1. It's Hayao Miyazaki, people. I've seen "Ponyo," "Princess Mononoke," "Porco Rosso," "Howl's Moving Castle," "Castle in the Sky," "Nausicaa of the Valley of the Wind," "The Secret World of Arrietty," "Tales From Earthsea," "From Up On Poppy Hill," "Kiki's Delivery Service," "My Neighbour Totoro," "Whisper of the Heart," "The Cat Returns," and "Spirited Away." They are chock full of fascinating characters and, while often bizarre, conscious of the rhythm of life - not the hurry-scurry of Disney's action-driven films, which have their place, but are not usually realistic.
2. The relationship between Shizuku and Seiji. These two young people face daunting odds. Seiji is bound and determined to become a first-class, world-famous violin-maker. He is driven. He is full of purpose. He has been fighting for this for years. Shizuku, on the other hand, does little besides read voraciously. Her grades are not good. She doesn't have a lot of drive and she has no idea what she wants to do with her life. But when the two realize their mutual passion for each other, Shizuku kicks it into gear and Seiji is determined that not even a two-month trial-run with a violin-maker in Italy, and the possible ten-year apprenticeship after that will break his love for Shizuku. They fight for their relationship. Seiji will support and protect Shizuku in any way he can, and Shizuku will encourage and help Seiji all along the way. Dang and blast it, that is a relationship right there. That is how it is done.
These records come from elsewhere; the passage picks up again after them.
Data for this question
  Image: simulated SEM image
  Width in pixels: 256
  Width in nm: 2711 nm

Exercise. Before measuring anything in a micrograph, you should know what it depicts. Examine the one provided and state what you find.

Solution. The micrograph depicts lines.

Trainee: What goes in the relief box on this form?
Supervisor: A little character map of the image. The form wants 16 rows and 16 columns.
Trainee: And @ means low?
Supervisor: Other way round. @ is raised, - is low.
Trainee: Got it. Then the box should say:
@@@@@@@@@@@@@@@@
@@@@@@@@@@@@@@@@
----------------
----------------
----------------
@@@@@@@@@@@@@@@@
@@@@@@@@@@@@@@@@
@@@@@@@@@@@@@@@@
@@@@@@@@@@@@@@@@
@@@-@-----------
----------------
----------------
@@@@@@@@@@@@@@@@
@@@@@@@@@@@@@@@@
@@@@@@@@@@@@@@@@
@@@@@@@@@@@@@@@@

3. The passion and fear in both Seiji and Shizuku. Seiji is a young man who knows what he wants to do with his life and does not look back. By God's providence and my own headlong determination, I am like this. Very few other things call to me. I am not particularly interested in drawing, in music, crafts, etc. I am a writer and I write. That is what I want to do and I am going to do it. But I also appreciated Miyazaki's portrayal of the artist's shyness, self-doubt, and fear in Shizuku when she pours her energy into her very first novel and then stands trembling as she hands it to a friend to read. She is too terrified to stand and watch, but she cannot bear to not have it read immediately. After being told gently that the book is good, but is yet a gem in the rough and will now need many hours of tender polishing, she bursts into tears. She knew that it would need polishing; she was terrified that it would be complete rubbish. She suffered a combined relief and terror and disappointment that the first draft was not perfect which I can readily understand. I've felt it before myself; and I was truly grateful to Miyakazi for capturing the agony and the ecstasy of the artist and depicting it so poignantly.
Talldogs continues to grow at a gentle, steady rate. At a mere 18,900 words it is such a baby thing: I've barely set the stage at this point! My husband and I commiserate over the fate of my protagonist and for the time being Raymond St. Jermaine has become a third member of the household. I feel rather sorry for my husband: people are always coming and going in his house, it isn't always easy to keep them straight; and he is forever greeting and saying adieu to and making tea for and listening to the exploits of people with whom he has only a passing acquaintance. It is just as well that he is such a people-person: he copes very well with the crowd that I bring home.